He let the blade glide across the honing wand without looking. It was mostly for ceremony any way, so everyone in the room would know he was about to get to work, it was a way to put off the task. He knew that the knife would already either be sharp enough or it wouldn’t. It was a large knife, compared to his other tools. He hadn’t done this often but, enough to know that size would matter here.

He pressed the metal in on the bottom of the neck and slid it back slowly. The flesh split open easily as the blade sank in and came to rest on the bone. He always felt it would be faster to push on here, but it wasn’t the way. He withdrew his knife and set it on the steel table. Using both hands he rolled it over and ran his hand down the side of the glistening skin. Picking his knife back up he lined it up so the two cuts would me and began again. This time when he reached that same bone he put his other hand on the back of the blade for leverage and pushed hard once. There was a brief grinding noise as the knife wedged between the vertebrae, separating them. There was a crunch as it drove home severing the spine and passing through the other side.

He had once seen someone else, more skilled than he perform the rest without removing the head first. That wasn’t the way for him. The rest would be easier with it gone. Easier for him anyway. He moved his free hand along the inside of the body cavity. The viscera and organs had been removed by someone else, someone far removed from him. He had done the task handful of times as a child, under his father’s instructions. He supposed he could still manage it if he had too, but was grateful that the distasteful task didn’t fall on his shoulders these days. He pulled open the flap of skin and placed the point of his blade inside. He still remembered the wisdom imparted to him when he was first learning the task, “Find the backbone and stay there.”

He found the backbone.

As his knife slid along the top of the spine, farther into the flesh, he grabbed the lower half of the body in readiness. The tip of the knife began to protrude from the other side and he shifted his grip on the implement so that he could put his weight behind the next action. He inhaled and pushed forward, sawing the blade back and forth. Crick, tack, clack, click, the lesser bones were sheared off as the blade traveled along the spine. He lurched forward, and wrenched his wrist. as the knife came free at the top where the head should have been. He changed positions and cut down the lower half of the backbone. The side was off and he slid it down and out of the way, and rolled what was left of the carcass over.
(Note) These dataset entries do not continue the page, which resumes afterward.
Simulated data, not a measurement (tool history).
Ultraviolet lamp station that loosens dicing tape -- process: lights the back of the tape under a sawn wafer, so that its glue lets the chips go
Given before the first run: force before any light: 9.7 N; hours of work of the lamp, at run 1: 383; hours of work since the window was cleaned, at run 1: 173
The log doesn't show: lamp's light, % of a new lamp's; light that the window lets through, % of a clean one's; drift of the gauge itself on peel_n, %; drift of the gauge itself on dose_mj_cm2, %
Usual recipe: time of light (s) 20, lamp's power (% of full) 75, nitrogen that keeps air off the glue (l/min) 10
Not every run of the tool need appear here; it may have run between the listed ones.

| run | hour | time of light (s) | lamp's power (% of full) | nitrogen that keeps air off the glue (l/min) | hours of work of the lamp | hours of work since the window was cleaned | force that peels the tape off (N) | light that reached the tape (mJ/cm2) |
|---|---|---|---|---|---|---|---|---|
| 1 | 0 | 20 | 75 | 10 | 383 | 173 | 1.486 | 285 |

Crick, tack, clack, click, the process repeated itself. Soon he held the gore covered spine in his hand, a momentary trophy for his efforts. He lay the knife down and shook the cramp out of his wrist, as he absentmindedly dropped the prize into the waiting bin. He wriggled his fingers unconsciously and then reached for the needle nose pliers. They were new, only having been used for about a week, and were still stiff and awkward to use. He rub his hand lightly along the newly exposed interior flesh, searching for tiny, sharp little bumps, as he found them he dug in with the pliers to grasp the remnants of bone, and extract them, one by one. It was tedious and he had to do this for each of the two halves of what now remained of the subject. He always meant to count them as he pulled each bone free, but somehow it never seemed to matter enough while he was at his duty.

He ran his blade along the sides of each of halves, trimming off  undesirable product. Then, starting at the base, angling the knife down slightly, he cut the thick outer skin away from the softer pink flesh of interior. The skin came free easily in one piece, with barely any meat left dangling from it. He held it up and admired it’s scaled surface for a moment before dropping it into the waste to join the head and spine.

Laying the side flat he straightened the now cleaned flesh and began to carefully slice it into fillets, taking time to weigh each to check his precision. Once done he wrapped the portions in plastic for the service tonight. Twelve in all, not bad, and four still from the night before. He cleared the steel table off and washed it down. As he was drying it off he wondered how many that came tonight would acknowledge or, even know that their meal was once part of a whole thing.

He doubted most of them would care.

I’m A Big Boy Now

Today is one of those days that my employers have decided to engage in the semi-annual event of letting me run a dinner shift. This happens at irregular intervals, usually when they are either bored, or stuck in a bad position schedule wise. I can’t decide whether I should find this  irritating, insulting, or mildly amusing. After ten years of taking part of the same grind, you would think that they would have a little more confidence in me.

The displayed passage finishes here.